Nobody sees and understands woodland better than Ray Mears.
With deep natural history knowledge and practical woodcraft skills, gained over a lifetime of learning from the world's last remaining indigenous peoples, Ray offers a different way to experience our wooded landscapes. He challenges the old concepts. He looks to our ancestors and shows how man's hand in shaping woodland is critical. We are not separate from nature, we just need to ensure that our interactions have a positive impact.
With the emphasis on interaction, British Woodland is structured by usage. We learn that sycamore and clematis are among the best woods for burning, pine and oak help us navigate, and hawthorn and beech have edible leaves. Rope can be made from willow, utensils and tools from hazel, and historically, weapons were made from yew and wych elm.
With Ray as our guide, encouraging this aboriginal sense of connection to individual trees, our appreciation of wooded landscapes will change. We can learn how to live inclusively in nature, for our own wellbeing and enjoyment, and also for the future of our planet.

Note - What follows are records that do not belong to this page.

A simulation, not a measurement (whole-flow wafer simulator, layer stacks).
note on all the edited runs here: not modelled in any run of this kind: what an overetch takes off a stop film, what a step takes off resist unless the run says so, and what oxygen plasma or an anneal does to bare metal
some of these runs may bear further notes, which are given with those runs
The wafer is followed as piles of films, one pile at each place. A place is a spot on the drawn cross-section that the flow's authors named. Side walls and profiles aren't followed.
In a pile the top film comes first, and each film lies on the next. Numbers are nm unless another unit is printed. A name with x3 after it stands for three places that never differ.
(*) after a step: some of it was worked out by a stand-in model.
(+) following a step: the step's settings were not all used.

Ray Mears has become recognised throughout the world as an authority on the subject of bushcraft and survival. TV series including Ray Mears' Bushcraft, Ray Mears' World of Survival, Extreme Survival and Ray Mears goes Walkabout have made him a household name over the past two decades, but he has spent his whole life learning these skills, and founded Woodlore School of Wilderness Bushcraft over 35 years ago. He lives in Sussex with his family.